Applications of polymorphic recursion

Question

One limitation of implementing polymorphism in a language via monomorphisation (and monomorphisation only) is that you lose the ability to support polymorphic recursion (e.g. see rust-lang #4287).

What are some compelling use cases for supporting polymorphic recursion in a programming language? I have been trying to find libraries/concepts which use this and so far I've come across one example:

1. In "The Naming Problem" where we'd like to have both (a) fast capture avoiding substitution and (b) fast alpha equivalence checking, there is the bound library (more detailed explanation here). Both of these properties are desirable when writing a compiler for a functional programming language.

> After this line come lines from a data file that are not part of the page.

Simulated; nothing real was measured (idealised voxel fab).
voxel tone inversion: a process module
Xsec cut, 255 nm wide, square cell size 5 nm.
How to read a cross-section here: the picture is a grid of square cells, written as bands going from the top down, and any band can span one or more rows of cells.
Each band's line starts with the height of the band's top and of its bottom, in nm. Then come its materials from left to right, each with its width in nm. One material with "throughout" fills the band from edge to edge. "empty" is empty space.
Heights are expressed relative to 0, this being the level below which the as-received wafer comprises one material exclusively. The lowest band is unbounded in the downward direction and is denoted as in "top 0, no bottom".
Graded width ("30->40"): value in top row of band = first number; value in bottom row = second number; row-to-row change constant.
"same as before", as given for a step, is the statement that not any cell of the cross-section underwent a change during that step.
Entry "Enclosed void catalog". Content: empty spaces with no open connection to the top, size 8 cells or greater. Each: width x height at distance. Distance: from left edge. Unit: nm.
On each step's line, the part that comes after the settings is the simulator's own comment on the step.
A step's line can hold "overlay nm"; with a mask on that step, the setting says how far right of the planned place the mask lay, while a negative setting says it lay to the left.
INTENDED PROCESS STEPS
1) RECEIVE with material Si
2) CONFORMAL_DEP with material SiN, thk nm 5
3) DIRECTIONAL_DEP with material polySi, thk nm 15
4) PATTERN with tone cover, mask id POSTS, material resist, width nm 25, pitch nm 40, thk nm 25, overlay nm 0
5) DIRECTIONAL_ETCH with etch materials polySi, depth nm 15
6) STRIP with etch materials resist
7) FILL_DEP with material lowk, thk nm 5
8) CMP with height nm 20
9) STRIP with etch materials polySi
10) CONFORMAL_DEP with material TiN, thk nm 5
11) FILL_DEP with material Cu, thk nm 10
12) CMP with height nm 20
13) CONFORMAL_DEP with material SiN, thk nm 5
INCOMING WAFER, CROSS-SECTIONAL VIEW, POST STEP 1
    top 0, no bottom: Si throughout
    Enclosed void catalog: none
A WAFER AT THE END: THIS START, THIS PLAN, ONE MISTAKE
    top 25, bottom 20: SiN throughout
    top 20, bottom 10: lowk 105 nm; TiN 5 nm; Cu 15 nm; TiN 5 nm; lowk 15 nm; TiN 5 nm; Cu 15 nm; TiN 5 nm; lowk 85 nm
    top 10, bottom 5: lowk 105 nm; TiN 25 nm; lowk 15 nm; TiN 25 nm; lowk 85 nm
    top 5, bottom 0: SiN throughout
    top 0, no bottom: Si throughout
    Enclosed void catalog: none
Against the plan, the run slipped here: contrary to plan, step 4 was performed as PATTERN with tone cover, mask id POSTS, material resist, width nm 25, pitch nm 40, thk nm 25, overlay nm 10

To prevent the question from being overly broad, I'm looking for other programs/libraries/research papers that present applications of polymorphic recursion to traditional computer science problems such as those involved in writing compilers.

Examples of things that I'm not looking for:

1. Answers showing how you can encode X from category theory using polymorphic recursion, unless they demonstrate how encoding X can be beneficial for solving Y which falls under the criterion above.

2. Small toy examples which show that you can do X with polymorphic recursion but you can't without it.

Answer 1

Sometimes you want encode some constraints in types, so that they are enforced at compile time.

For instance, a complete binary tree can be defined as

data CTree a = Tree a | Dup (CTree (a,a))

example :: CTree Int
example = Dup . Dup . Tree $ ((1,2),(3,4))

The type will prevent non complete trees like ((1,2),3) to be stored inside, enforcing the invariant.

Okasaki's book shows many of such examples.

If one then wants to operate on such trees, polymorphic recursion is needed. Writing a function which computes the height of a tree, sums all the numbers in a CTree Int, or a generic map or fold requires polymorphic recursion.

Now, it is not terribly frequent to need/want such polymorphically recursive types. Still, they are nice to have.

In my personal opinion, monomorphisation is a bit unsatisfactory not only because it prevents polymorphic recursion, but because it requires to compile the polymorphic code once for every type it is used at. In Haskell or Java, using Maybe Int, Maybe String, Maybe Bool does not cause the Maybe-related functions to be compiled thrice and appear thrice in the final object code. In C++, this happens, bloating the object code. It is true, though, that in C++ this allows more efficient specializations to be used (e.g. std::vector<bool> can be implemented with a bitvector). This further enables C++'s SFINAE, etc. Still, I think I prefer it when the polymorphic code is compiled once, and type checked once -- after which it is guaranteed to be type safe a all types.